I did something this weekend I thought I would never do in my lifetime…I made bread. Like, real homemade bread. Not store-bought frozen dough, not throwing ingredients into a bread making machine, just me and my little hands and my husband. It was a fun experience.
Growing up, my mother made bread every week. I remember sitting on this old brown high stool watching her as she sifted flour, punched, poked and kneaded the dough, setting it to rise on the counter then baking in bread pans until it was a golden, honey brown. The smell was always so amazing and that first taste of warm bread and butter was a little peace of heaven. I remember the 6 or so loaves sitting on the cooling racks and my father coming home after a hard day of work and exclaiming “oh ‘Net, that smells good” or “gimme me some bread and butter and molasses”. Ok, I am simultaneously salivating and going down the road of nostalgia, into my parents old kitchen, before reno’s…with Art Linkletter on the radio telling us “kids say the darndest things”…and the trading post…and family…♥
See what baking bread will do to you? It elicits all sorts of cozy, comfy memories.
Any way, back to business here. So we decided to make Ciabatta bread. We found a recipe online for No Knead Ciabatta Bread from Chef John at http://foodwishes.blogspot.ca/
We only had whole wheat flour in the house so we went with that.
Combine the flour, salt and yeast…mix in the warm water and combine until dough is sticky.
Remember - no need to knead! Haha, couldn’t resist! Cover with foil and leave on counter to rise 18 hours…ooops typo you say….nope, it really is 18 HOURS!
This is what it looks like after 18 hours. You want those holes in the dough, don’t be tempted to punch them out. Gently turn dough over onto itself a few times. Next you will want to plop the dough onto the counter to shape…but wait! Chef John shares a little tip to make this even easier. Spray your counter top lightly with water, lay plastic wrap out so it sticks to the water, dust with flour.
Shape dough into an oblong and carefully pick up plastic and roll dough out and onto flour/corn meal dusted pan…he used olive oil to grease a pan then a dusting of flour and corn meal but I always use parchment paper when I bake for no sticking AND easy clean up.
Once you have perfected the oblong shape on your pan, cover with a dish cloth and let rise another 2 hours. After the 2 hours, bake the bread at 425 for 35 minutes.
We were so happy with the results considering we had always thought bread making would be such a chore! When we make this again I will drizzle a little olive oil on the top and rub an italian seasoning or rosemary, or even garlic on top. You could add any spice to change-up the flavor I suppose.

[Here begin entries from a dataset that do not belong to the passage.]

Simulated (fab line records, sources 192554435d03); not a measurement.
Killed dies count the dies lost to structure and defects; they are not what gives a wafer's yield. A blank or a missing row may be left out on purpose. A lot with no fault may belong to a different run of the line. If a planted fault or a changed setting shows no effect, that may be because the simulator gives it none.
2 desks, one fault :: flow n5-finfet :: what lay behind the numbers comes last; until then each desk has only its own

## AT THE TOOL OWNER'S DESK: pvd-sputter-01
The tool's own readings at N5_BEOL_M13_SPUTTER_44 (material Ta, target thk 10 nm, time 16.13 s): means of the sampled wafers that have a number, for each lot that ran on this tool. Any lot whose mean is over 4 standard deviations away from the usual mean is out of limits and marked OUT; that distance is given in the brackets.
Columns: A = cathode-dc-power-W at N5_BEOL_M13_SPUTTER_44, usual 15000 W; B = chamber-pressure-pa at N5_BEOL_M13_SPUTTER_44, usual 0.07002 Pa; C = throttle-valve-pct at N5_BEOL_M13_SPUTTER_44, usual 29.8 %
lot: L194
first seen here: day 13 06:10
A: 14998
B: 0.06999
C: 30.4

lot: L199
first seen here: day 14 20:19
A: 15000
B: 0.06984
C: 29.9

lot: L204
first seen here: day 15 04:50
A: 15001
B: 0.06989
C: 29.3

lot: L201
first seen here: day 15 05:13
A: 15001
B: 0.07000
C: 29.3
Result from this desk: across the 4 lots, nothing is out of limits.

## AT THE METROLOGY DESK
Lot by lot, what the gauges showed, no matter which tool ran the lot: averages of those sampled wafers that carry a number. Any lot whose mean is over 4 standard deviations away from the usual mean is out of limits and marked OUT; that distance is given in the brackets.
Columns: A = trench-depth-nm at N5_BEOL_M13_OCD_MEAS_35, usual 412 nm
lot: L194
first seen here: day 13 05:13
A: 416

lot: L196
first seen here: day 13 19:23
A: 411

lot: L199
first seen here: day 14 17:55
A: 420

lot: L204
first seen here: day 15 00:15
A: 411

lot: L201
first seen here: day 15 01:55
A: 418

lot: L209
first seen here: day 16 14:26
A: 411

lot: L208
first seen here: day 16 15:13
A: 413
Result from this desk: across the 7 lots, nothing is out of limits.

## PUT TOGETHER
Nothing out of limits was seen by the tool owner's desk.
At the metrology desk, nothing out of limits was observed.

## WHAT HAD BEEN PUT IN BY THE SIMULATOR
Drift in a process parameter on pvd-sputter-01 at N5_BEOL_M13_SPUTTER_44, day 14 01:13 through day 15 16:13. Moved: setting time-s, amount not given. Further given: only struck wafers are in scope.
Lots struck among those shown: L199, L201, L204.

Enjoy the bread toasted, with some EVOO and a cheese of your liking. We had some delicious, soft mozzarella we bought at the Farmer’s Market. We ate the loaf all up within a couple of days toasted with jam, as french toast, with a spread of gorgonzola cheese, with peanut butter and honey…it was very satisfying. Most of all though, it was gratifying to know that what I once thought was so difficult and impossible was in fact so easy! The hardest part was waiting all those hours. Well, we went to bed, but still.
Having small successes like this gives me confidence to keep trying new recipes. There is nothing like making something new and it turns out as you expect it.